I will make soup in a garbage can,
serve it steaming on the corner of Wall and Broad,

float a plastic baby in the greasy gruel
offer it to the suits

“Come and eat!
Tomorrow you will eat it with relish.”

V.

I will drag all the books of wisdom
Torah, Koran, Bible, Tao

on a cable and treble hook
through the streets from the Public Library,

truth from all ages, discarded
blowing away in the wind tunnels of the
streets.

There is no greater desecration left
(all the crucifixes already under urine)

Images devoured;
Words despised.

VI.

I will serve communion at the “God-box”
Riverside
And at Trinity Cathedral

Oreo cookies
and Coca-cola.

“You have made warm-fuzzy gods more to your
liking
and followed hard after entertainment rather
than worship.

Excised from Scripture what doesn’t fit your
lifestyle;
Exegeted the front page of the Times;

Proclaimed God is dead;
lived as though He were dead.”

VII.

I will go to Madison Square Garden at half-time,
I would say to New Yorkers, to America,

“You are in the valley of decision.

Choose today whom, or what you will serve.

Choose life or death
Choose life
Choose life
Choose life.”

Phyliss wrote this for a Chautauqua Workshop in the summer of 1999 (just before the turn of the new millennium), although it’s perhaps even more appropriate in the past twenty years since 9/11. I normally like to focus on what is good and beautiful, as taught in Philippians 4:8, but there is also a time to consider our many failures as a country. As Americans, we need to repent and seek God . . . to choose the life and blessing that only God can give as we submit ourselves to Him.

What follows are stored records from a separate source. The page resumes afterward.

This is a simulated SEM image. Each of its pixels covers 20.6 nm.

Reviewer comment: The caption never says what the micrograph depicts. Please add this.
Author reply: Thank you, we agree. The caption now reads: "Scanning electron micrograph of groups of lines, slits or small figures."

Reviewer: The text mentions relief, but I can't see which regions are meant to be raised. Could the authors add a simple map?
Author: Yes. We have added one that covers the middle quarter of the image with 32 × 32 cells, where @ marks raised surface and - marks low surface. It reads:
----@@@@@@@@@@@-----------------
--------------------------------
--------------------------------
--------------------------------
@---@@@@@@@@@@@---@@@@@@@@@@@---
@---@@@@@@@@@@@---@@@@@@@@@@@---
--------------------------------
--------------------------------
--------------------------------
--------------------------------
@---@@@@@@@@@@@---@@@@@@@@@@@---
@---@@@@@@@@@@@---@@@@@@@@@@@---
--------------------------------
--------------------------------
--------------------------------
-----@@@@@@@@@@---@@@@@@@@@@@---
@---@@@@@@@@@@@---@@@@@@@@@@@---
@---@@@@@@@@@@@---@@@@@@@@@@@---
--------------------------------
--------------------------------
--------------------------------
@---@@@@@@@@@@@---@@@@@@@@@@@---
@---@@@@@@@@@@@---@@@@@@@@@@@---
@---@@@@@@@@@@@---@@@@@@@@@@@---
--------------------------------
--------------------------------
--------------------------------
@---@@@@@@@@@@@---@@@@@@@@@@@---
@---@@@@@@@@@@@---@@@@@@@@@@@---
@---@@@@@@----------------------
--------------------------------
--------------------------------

I call heaven and earth to record this day against you, that I have set before you life and death, blessing and cursing: therefore choose life, that both you and your seed may live” (Deuteronomy 30:19).

As an ex-marine and tireless humanitarian worker who loves God, Phyliss has seen a lot of life—both the beautiful and the ugly. Her call is to everyone who reads this: Who are you living for? What is your hope and purpose?

And if it seem evil unto you to serve the Lord, choose you this day whom ye will serve; whether the gods which your fathers served that were on the other side of the flood, or the gods of the Amorites, in whose land ye dwell: but as for me and my house, we will serve the Lord” (Joshua 24:15).